It’s not Bruce Jack’s fault, obviously. I blame the parents. But there is his name, celebrity-sized, like an Ian Botham red wine, or a UB40 red red wine. Little wonder I thought it was from the estate of Jack Bruce.

And while we’re used to seeing winemakers’ names on labels, albeit not quite so large, we’re not really used to seeing their photos. You don’t see pictures of Louis Jadot, or Michel Chapoutier, on their labels. But here on his back label is Bruce himself, with his sleeves rolled up, ready for action, ready to, er, “Collect new board from shaper…”

Come again? I think this may be something to do with surfing. It is not a diary item in many wine circles. And call me narrow-minded, but if you’re looking at the actual winemaker’s name and face, and you’re about to buy his product, surely you want to believe that he’s been thinking about making wine? Not about buggering off to his surfboard shaper?

This is particularly important when the wine is being marketed entirely on the name, the face and the character of the winemaker himself. Bruce Jack launched his South African wines in the UK at the turn of the year. Bruce has a background in big, mass-market blended wines like Kumala, which might or might not be a selling point to UK consumers. And according to his website, his wines “reflect the culmination of the lessons I am still learning”, if you would like to sort that sentence out.

Bruce Jack doesn’t just have a story, or values, or a philosophy – Bruce Jack has all three. There are several abstruse thoughts from Bruce Jack on the back label. Some even have a connection to winemaking. “The land has an energy of memory”, and “The real disco is below the soil’s surface”. Others include “Imagination is sanctuary enough.” Sorry?

Of course we’re all buying into concepts of some kinds when we buy a bottle of wine, often to do with heritage, connoisseurship or status. But the more you have to philosophise on your website, the clearer it is that wine itself cannot convey such things as “fairness”, and “humbleness”, and “surfing”.

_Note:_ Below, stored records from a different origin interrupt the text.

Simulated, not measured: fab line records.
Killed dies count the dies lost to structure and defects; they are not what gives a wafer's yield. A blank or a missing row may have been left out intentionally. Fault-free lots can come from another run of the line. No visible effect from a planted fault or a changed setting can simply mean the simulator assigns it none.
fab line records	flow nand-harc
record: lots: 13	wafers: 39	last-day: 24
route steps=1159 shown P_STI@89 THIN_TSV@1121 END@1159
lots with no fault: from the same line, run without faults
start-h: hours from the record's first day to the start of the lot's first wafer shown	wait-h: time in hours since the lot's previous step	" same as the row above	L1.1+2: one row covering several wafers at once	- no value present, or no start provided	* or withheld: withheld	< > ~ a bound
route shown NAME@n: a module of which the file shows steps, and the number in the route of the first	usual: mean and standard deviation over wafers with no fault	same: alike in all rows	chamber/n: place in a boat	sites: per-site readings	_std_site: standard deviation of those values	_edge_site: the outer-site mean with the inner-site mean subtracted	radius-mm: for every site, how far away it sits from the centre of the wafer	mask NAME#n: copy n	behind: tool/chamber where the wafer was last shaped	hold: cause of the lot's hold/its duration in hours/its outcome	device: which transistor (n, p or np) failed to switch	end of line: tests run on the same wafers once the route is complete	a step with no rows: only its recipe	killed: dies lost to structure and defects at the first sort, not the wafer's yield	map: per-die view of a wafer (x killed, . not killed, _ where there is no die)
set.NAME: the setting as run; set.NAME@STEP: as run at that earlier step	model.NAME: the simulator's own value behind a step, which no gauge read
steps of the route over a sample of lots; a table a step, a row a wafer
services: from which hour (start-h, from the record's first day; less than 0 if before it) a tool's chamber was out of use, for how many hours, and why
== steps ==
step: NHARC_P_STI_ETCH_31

And sure enough, the wine itself is a perfectly decent Shiraz – steady, straightforward, not over fruity and with a nice touch of bright, peppery spiciness. It’s a red middleweight, not a purple bruiser, and  it will happily take down a herby sausage. I have no complaints.

But it was not the “thrilling experience” which Bruce Jack somewhat ambitiously promises for £6.25. Nor did I get a taste which reflected the fact that Bruce Jack wines “continually interrogate, and expose the folly through our actions, of information from those acting in opposition to our values.” 

Which isn't exactly Russell Bertrand.